Perhaps one of the easiest things for anyone to do is to find all the things that are wrong in the world, or in your life and then be critical of them. If you read the paper or look at news web sites or blogs, you’ll see: terrorism, crime, poverty, economic inequality, homelessness, hunger, unimaginable cruelty, and more. And if you examine your own life, you may find: career choices you regret, relationships that went sour, a belief that you’re not attractive or wealthy or enough, and so on.
More difficult to do—but infinitely more productive and rewarding—is looking for all the things in the world or your life that are good or going right, and then being grateful for them. If it’s difficult, it’s only because we’re not used to thinking like that, and we haven’t made that type of thinking a habit. So, in this entry, I want to discuss how to cultivate an attitude of gratitude. And I’ll use my own experience as an example.
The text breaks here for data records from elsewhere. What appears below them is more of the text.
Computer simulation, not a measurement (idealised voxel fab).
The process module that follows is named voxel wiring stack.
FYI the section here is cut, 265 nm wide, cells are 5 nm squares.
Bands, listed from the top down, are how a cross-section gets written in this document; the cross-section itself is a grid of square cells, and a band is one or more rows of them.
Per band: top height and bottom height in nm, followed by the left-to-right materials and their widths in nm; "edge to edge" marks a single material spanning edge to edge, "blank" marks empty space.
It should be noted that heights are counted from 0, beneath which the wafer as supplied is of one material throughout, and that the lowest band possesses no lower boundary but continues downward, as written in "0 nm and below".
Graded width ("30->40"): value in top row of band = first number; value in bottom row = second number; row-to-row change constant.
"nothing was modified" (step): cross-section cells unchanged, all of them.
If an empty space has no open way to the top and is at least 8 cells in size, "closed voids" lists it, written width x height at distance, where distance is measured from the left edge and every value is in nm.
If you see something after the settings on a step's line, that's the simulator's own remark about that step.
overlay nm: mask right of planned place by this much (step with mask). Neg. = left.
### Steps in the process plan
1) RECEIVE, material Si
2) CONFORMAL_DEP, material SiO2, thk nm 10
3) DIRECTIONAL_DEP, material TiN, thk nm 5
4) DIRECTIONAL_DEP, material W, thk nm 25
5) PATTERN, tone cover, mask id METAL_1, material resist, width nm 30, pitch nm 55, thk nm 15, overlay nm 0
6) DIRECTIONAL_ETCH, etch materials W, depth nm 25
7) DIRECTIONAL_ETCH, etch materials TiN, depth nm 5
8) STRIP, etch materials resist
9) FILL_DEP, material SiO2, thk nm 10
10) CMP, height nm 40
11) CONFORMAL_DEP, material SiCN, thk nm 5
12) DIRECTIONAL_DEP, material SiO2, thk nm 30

There was a time in my life when my mind automatically went to the worst case scenario, and I would stew over all the things that were going wrong and that could go wrong. This is an example of what psychologists call “all-or-nothing thinking” or “black-and-white thinking,” and it often takes the form of particularly pointed self-criticism that just sets you up for failure. Here are some examples:
- “If I don’t win this game, the season and all my practice mean nothing” (an impossible standard to live up to; you can’t and won’t win every game).
- “If I’m not perfect, I’m worthless” (inability to recognize the gray areas where most of our lives really take place).
- “You can’t be both spiritual and prosperous (limiting belief).
Black-and-white thinking is an exceptionally unhelpful and difficult habit to break—mainly because it’s usually programmed into us by authority figures or experiences during our youth or formative years, and it happens so automatically and unconsciously. You don’t even realize that these internal dialogs are taking place.
You can also see how black-and-white thinking naturally causes you to focus on things that are wrong—or that you expect to go wrong.
With this mindset as a filter during a difficult period for me, I looked around in the world and found things that were wrong, out of place or simply negative, and used them as reinforcing evidence for my own belief that worst-case scenarios were going to happen, or that I was wrong, worthless, etc.
I was able to overcome this thinking and break the pattern, however, by forcing myself to consciously look for things that were right in my life and the world and then focusing on how grateful I was for them.
I began to actively cultivate an attitude of gratitude.
Here’s how I did it. Each time I noticed my mind starting to drift into that old negative state of thinking I would take a deep conscious breath, close my eyes, and recall 5 things in my life that I felt grateful for or made me happy. I would replay these 5 things over and over until a positive state of joy or gratitude grew inside of my body and I actually could feel my state beginning to change.
Another exercise that you can do is to create a happy journal or gratitude list. Here is how to do it!
Take the time to create a personal data base of people, opportunities or circumstances that you can or should give thanks for. Here’s just a partial list of ideas of get you started: your family, your job, where you live, your neighborhood, your friends, your health, important people who have been in your life, key milestones that were turning points in your life Write them down in great detail, as if you’re in a movie about the experience. Write it from your personal point of view, explaining what you see, hear and feel—and even smell and taste, if those are appropriate—as you live and experience them. This is called “associating” in the experience. Make it as vivid as possible.
Then, each morning, set aside some time to focus on two or three of these items and focus on each one. Fully associate into the experience once again and then say something to yourself like, “I am so grateful for _______,” and then linger in the scenario. Stay associated into it for a few minutes, and really feel grateful. You may notice a shift in your thinking or attitude. Then, move to a second and a third item on your gratitude list, if you have time and do the routine again.
What you will find, after a couple weeks of this exercise, is that your attitude will change. It may or may not be dramatic. You may this so powerful and compelling an exercise that you wake up one day just completely transformed. Or, you may find the change more gradual; one day, you simply realize that you feel differently about people or circumstances that used to bother you. Or, people around you may tell you that “something about you is different,” or “you’ve changed.”
It may be gradual, or it may be dramatic. But this exercise of gratitude will change you for the better.